Protector of the Small Quartet (First Test, Page, Squire, and Lady Knight) by Tamora Pierce = 4/5
[Yes, you read that correctly, this is a review for 4 books at once.]
The Protector of the Small Quartet (PSQ) tells the story of Keladry of Mindalen, a noble-born girl living in the fantasy realm of Tortall who wants to become a knight. Unlike her predecessor, Sir Alanna of Trebond and Olau, Kel is able to pursue her dreams and enroll as a page without needing to disguise her sex. Even though new laws enable her to do so, Kel faces misogyny and sexism at almost every turn–from students, instructors, commonfolk, and enemies.
Kel fights back—she stands up to bullies, she takes on harder exercises to strengthen herself physically and mentally, and she rises above petty comments meant to wear her down. She has friends, too, who help her fight back against groups of bullies and stand with her during battle. Kel has a knack for strategy and command, taking charge when she and her fellow pages are ambushed and they’re too petrified to act. She demonstrates persistence, caring for a baby griffin at one point (a most thankless endeavor, but she does it anyway) and putting up with seemingly worthless assignments to excel and earn the trust and respect of the men with whom she works. Most importantly, Kel stands up for what is right and protects those who cannot protect themselves, then teaches them the skills and bravery they need to protect themselves later.

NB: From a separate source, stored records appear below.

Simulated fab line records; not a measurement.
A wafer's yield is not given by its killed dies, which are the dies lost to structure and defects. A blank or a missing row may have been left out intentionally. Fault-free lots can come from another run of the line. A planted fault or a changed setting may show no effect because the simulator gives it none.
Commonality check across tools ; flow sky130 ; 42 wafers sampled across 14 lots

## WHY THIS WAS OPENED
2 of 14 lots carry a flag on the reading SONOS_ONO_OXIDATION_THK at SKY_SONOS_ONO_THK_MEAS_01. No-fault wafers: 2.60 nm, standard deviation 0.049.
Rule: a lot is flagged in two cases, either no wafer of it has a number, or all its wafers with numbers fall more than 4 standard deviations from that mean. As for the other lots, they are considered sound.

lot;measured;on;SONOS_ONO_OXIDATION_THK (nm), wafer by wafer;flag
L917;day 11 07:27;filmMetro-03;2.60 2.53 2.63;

PSQ was a re-read for me—I’ve read the series several times over the years, and it grows on me each time. Kel’s persistence, her refusal to back down when everyone around her is telling her “you can’t do this because you’re a girl”, and her desire to just “do good” are what make her a compelling, likeable character to me. She does fall in love a time or two, but the romance in no way is the focal point of her story. She is strong-minded, independent, and likeable.
TL;DR: I’d recommend this series to anyone looking for a coming-of-age story with a female protagonist with a strong moral compass, defends those who can’t (or don’t know how to) defend themselves, and stands up for what’s right even when everyone else seems to think she’s out of her mind.